Table of Contents
A building substructure is the lower part of a building system constructed beneath the ground level and hidden from view.
✔ Building a substructure transfers the load of the superstructure to the ground beneath.
✔ It also supports and anchors the superstructure safely in the earth.
1. Functions of Building Substructure
a. It provides stability to the structure as a whole.
b. It distributes the loads from the superstructure to the soil beneath.
c. It anchors the superstructure safely into the earth.
2. Components of Building Substructure
Building Substructure has the following two components :
b. Plinth Beam
The foundation transfers the dead load, live load, and all other loads from the superstructure to the soil beneath.
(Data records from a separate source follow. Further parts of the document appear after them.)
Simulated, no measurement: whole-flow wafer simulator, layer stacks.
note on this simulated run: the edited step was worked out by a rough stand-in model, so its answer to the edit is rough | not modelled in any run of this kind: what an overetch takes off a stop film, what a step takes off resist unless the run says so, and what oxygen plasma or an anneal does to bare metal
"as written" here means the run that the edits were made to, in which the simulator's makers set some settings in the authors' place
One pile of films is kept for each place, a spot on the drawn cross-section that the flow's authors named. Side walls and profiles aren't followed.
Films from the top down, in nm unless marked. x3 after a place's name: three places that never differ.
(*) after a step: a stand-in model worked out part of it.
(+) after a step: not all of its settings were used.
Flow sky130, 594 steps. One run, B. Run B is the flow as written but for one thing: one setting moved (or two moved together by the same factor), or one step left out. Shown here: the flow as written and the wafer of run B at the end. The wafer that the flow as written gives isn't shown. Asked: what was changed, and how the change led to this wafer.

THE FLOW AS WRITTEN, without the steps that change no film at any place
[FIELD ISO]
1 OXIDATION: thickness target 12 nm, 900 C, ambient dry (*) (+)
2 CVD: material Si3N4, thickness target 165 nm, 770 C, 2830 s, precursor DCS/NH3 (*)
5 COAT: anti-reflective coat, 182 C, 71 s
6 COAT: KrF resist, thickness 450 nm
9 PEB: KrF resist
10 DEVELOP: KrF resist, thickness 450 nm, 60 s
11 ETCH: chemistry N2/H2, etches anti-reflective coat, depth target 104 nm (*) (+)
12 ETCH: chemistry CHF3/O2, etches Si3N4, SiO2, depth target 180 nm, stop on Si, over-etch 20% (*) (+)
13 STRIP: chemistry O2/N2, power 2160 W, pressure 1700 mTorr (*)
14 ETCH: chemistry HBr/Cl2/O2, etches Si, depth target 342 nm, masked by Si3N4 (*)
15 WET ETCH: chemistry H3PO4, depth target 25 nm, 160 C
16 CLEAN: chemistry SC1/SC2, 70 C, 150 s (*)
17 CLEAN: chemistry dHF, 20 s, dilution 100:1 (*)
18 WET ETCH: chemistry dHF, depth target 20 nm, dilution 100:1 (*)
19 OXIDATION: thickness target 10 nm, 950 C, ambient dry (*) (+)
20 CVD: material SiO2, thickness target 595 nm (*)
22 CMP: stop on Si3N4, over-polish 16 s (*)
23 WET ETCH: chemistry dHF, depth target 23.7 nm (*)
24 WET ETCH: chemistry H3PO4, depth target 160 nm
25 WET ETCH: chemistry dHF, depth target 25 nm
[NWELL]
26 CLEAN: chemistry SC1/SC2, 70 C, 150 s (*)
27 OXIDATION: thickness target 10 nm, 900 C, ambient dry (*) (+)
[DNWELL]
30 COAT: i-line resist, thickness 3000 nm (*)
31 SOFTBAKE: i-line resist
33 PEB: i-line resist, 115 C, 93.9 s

As the stability of the building depends upon the strength of the foundation; so it should be made more reliable and robust.
Note: SBC refers to the soil bearing capacity.
i. Functions of Foundation
a. To provide stability to the entire structure.
b. To prevent the differential settlements.
c. To transfer the loads from the superstructure to the soil beneath.
ii. Types of Foundation
There are two types of foundation naming shallow foundation and deep foundation.
a. Shallow Foundation
A shallow foundation is also called an open or wide foundation.
Those foundations that transfer the loads to subsoil near the ground floor of the building are called shallow foundations.
For this type of foundation, the depth of the foundation is less than or equal to the width of the foundation.
The features of a shallow foundation are as follows:
a. Depth is less or sometimes equal to its width.
b. It is placed immediately beneath the lowest part of the superstructures.
c. It is spread more horizontally than vertically.
d. It transfers the loads to subsoil at a shallow depth, close to the ground level.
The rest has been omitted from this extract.